This is an attach from the right side of the interval, so only "half" of an argument. An attack from the left side would complete an argument. (Taylor's approximation might work, but it appears that you would need to establish an upper bound on the 8th derivative of $\sin(\tanh(x))-\tanh(\sin(x))$, which is not pretty.)

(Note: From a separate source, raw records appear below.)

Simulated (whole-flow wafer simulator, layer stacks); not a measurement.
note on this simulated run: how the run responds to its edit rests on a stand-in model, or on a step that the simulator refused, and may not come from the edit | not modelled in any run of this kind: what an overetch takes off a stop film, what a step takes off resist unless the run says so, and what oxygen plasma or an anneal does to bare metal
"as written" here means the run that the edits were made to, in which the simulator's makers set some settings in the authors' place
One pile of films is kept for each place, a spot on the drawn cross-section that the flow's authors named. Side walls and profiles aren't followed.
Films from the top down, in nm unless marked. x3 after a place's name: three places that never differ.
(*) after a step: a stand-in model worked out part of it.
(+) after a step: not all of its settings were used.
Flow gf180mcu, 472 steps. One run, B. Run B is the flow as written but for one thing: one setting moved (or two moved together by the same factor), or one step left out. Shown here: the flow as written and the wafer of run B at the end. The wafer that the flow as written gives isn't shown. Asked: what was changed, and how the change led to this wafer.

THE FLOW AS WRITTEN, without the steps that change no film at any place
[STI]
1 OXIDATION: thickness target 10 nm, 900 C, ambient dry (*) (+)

If $x$ is in $(0,\pi/2)$ and greater than $\tanh^{-1}(\arcsin(\tanh(\sin(\pi/2))))=\tanh^{-1}(\arcsin(\tanh(1)))$, then $\sin(\tanh(x))>\tanh(1)$, but $\tanh(\sin(x))$ is always at most $\tanh(1)$. So the claim is true on $\left(\tanh^{-1}(\arcsin(\tanh(1))),\frac{\pi}4\right)$.
Let $a_1=\tanh^{-1}(\arcsin(\tanh(\sin(\pi/2))))\approx1.316$.
Let $a_2=\tanh^{-1}(\arcsin(\tanh(\sin(a_1))))\approx1.237$.
Consider $x$ in $(a_2,a_1]$. Now $\sin(\tanh(x))>\tanh(\sin(a_1))$, but $\tanh(\sin(x))$ is at most $\tanh(\sin(a_1))$. So the claim is true on $\left(a_2,\frac{\pi}4\right)$.
In this manner, if we recursively define $a_n=\tanh^{-1}(\arcsin(\tanh(\sin(a_{n-1}))))$, we can show that the claim is true on $\left(a_n,\frac{\pi}4\right)$. And in fact, that it is true on $\left(\lim\limits_{n\to\infty}a_n,\frac{\pi}4\right)$.
So what is $L=\lim\limits_{n\to\infty}a_n$? If it is $0$, we are done. Well, we'd have to solve $\tanh^{-1}(\arcsin(\tanh(\sin(L))))=L$, equivalent to $\tanh(\sin(L))=\sin(\tanh(L))$. But if we were able to establish that the only solution that equation is $0$, then we'd have an easier proof in the first place (since our functions are continuous and it's easy to show that for very small $x$, $\sin(\tanh(x))>\tanh(\sin(x))$.
But numerically, $a_{12}<1$. (So says my computer. Tedious application of some rigorously bounded approximations of these functions could establish that.) So the claim holds at least on $[1,\pi/2]$. It would remain to show that the claim is true for $x$ on the left, that is, $x$ in $[0,1)$.